Property Management Portal (NPMP)
Case Study
Overview
The NIAID Property Management Portal (NPMP) was developed to improve the management of accountable property at the institute and individual level and to facilitate more efficient communication with the NIAID Property Office.
The original web application was a port from a desktop application. During its design phase, project stakeholders insisted that the new portal’s functionality and user interface mimicked its desktop predecessor as much as possible. Due to technology limitations and a few other factors, the resulting application ended up being unintuitive and cumbersome to use, requiring extensive training and documentation.

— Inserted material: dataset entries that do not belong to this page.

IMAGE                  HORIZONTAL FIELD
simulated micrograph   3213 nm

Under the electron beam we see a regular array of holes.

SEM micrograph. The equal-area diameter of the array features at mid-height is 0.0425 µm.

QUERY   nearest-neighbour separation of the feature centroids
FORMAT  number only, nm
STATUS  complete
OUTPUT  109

While a source of some annoyance, poor user experience did not become a major pain point until the administrators, the smallest percentage of the user base, seeking to lower their workload, began to offload some of the simpler tasks to general (untrained) users. Unsurprisingly, many of them, unfamiliar with the application, wound up contacting administrative users or management for assistance.
As the use of the application grew, so did the number of support requests. Ironically, it is aging software that prompted an overhaul of the system and not the users’ feedback or frustrations of the administrative staff. Fortunately, this time around, one of the goals of the new version was to simplify the user experience while also transferring the majority of simple tasks from administrators to property users.
CLIENT:
NIAID, NIH
YEAR:
2014-2016, 2022-Ongoing
Research, Analysis, & Compromise
Initially, my assignment was to update the existing user interface to make it more user-friendly or, in my project manager’s own words, “make it look pretty.” However, it quickly became clear that simply polishing the interface would not do. The single screen, catch-all scenarios interface, was designed to serve only a small fraction of the user base. This group also happened to be the power users, people who used the system daily and were intimately familiar with the process. Many of them were also heavily involved in the original system design. And, despite its many imperfections and over-complexity, were very much reluctant to change anything about it. That, unfortunately, left 90% of the user base who used the system sparingly with an application they did not understand or cared to learn.
With these findings in mind, my initial solution was to separate tasks and declutter everything, make the system intuitive enough to not require any training. To achieve that I proposed to break up the application into dedicated views, based on scenarios (beyond security roles), that would only include elements required for a user to accomplish a specific task. Ideally, for the aforementioned 90% of users, this should be a one or two-click process. Perhaps a little more for the power users. Being new to the organization, I was taken aback when my proposed solution was immediately shut down by the project manager. Interoffice politics never occurred to me. The issue was that while this approach was sound, it would never be accepted by the power users who were adamant on keeping things as they are. In the end, we agreed with a parallel solution, a simple interface for most users, and an advanced view for others.
Adapting Design Process to Customer Preferences
Typically, sketching and wireframing using rapid design tools would be the next step of the process. To my dismay, I found out that traditional ways to present and discuss the ideation process did not quite work in this environment. Our customers or even some developers did not understand respond well to static lo-fi wireframes or sketches. That and the lack of other licensed prototyping tools forced me to start creating fully styled and Javascript enabled HTML prototypes. Although a straight to HTML approach moved the conversations along, it was much more time consuming than typical prototyping process. As a result, I did not get a chance to explore and test alternative visual or structural designs as much as I would have liked.
New Design & Future
In the end, I was able to deliver a streamlined and simplified user experience for the majority of the user base, while also accommodating the power users. The new version of the application was launched at the end of 2016.
Project Update: After the initial roll out, the application received such a positive response that it prompted several other NIH institutes to adopt it. By 2019, the portal was rolled out to the entire NIH. Of course, as the application’s user base grows and technology evolves, needs for new features, updates, and improvements arise. In early 2022, planning for a new version of the portal has begun.